Of course, if we could just make this shit up, then there would be no need to do any research, and we wouldn't get pulled out of the current draft so easily. But let's face it: we have to do basic research to make the fantastical stuff we write more believable. The best lies are based in truth, and the best fiction has a foundation of facts. (True facts -- or, in a pinch, truish facts.) Thank God for Google. Man, life before the Internet -- was there ever such a time?

So, my advice to writers: If you find yourself getting sidetracked with fascinating research that doesn't really connect to your story in its current form, but something about it feels right, you may want to take a long, hard look at your story to make sure it's going down the right path.

Now if you excuse me, I have to go do more research. (But for the 20th version! I swear!)

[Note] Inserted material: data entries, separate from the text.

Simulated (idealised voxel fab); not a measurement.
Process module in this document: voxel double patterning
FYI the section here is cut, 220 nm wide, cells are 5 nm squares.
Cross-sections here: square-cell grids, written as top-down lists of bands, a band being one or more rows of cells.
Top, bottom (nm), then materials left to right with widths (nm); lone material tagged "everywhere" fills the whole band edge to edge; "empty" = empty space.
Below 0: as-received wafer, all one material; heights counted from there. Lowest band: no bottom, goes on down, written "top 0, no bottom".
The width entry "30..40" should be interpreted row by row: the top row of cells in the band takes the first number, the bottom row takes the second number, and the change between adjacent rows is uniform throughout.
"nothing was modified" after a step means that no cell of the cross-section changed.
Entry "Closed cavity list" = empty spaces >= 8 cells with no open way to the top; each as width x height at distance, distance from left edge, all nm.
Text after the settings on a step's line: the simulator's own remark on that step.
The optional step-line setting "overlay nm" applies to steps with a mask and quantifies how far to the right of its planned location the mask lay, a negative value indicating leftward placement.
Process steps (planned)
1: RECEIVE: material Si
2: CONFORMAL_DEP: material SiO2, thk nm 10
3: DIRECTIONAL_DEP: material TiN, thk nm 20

Writers out there: Do you ever get writer's block? How do you get past it? (Acceptable answers include "Eat lots of chocolate" and "Watch Doctor Who.")

Comments

Megan Haskell said…
I'm going through revisions right now, but those revisions have meant significant rewrites and changes to the basic plot. Sigh...

But I've found as I've been doing the rewrites, that I sometimes get stuck where I didn't necessarily in the first draft. I'll be writing happily along, and then I'll get it a certain point and everything just...stops. Full brake, no warning, crash into a brick wall. I take it as a sign that there's something wrong, but I usually don't know precisely what it is, or how I'm going to handle it.

My solution? Sleep on it. Sometimes you really do just need a break. And while I'm sleeping (or doing other things, like laundry) my back-brain is working over time, figuring it out for me. Then when I sit down the next day, I'm able to tear apart the wrongness and keep moving.
K.A. Stewart said…
This is exactly what happens to me. When I hit a block, I can rest assured that somewhere, some way, I've screwed it up. The trick is figuring out where and how much spackle it's gonna need to cover it up.
B.E. Sanderson said…
If I so much as think I might be getting writers' block, I can't write, so I avoid even thinking about it. Usually I don't even read blog posts about it for fear it will get me. Lalalalala... I can't hear you. (See you? Read you? doesn't have quite the same ring.) I get past it by ignoring it and refusing to admit that it exists. I call it 'the squirms' or tell myself I'm having a problem with my creativity, or even tell myself I don't really feel like writing right now. But it isn't writers' block. It's never writers' block.

Now, if you'll excuse me, I have to go hide in the closet until this feeling goes away. ;o)
A. J. Larrieu said…
Finally, names for the voices. The Voice of Evil Intent. That bastard. Good luck with draft 20!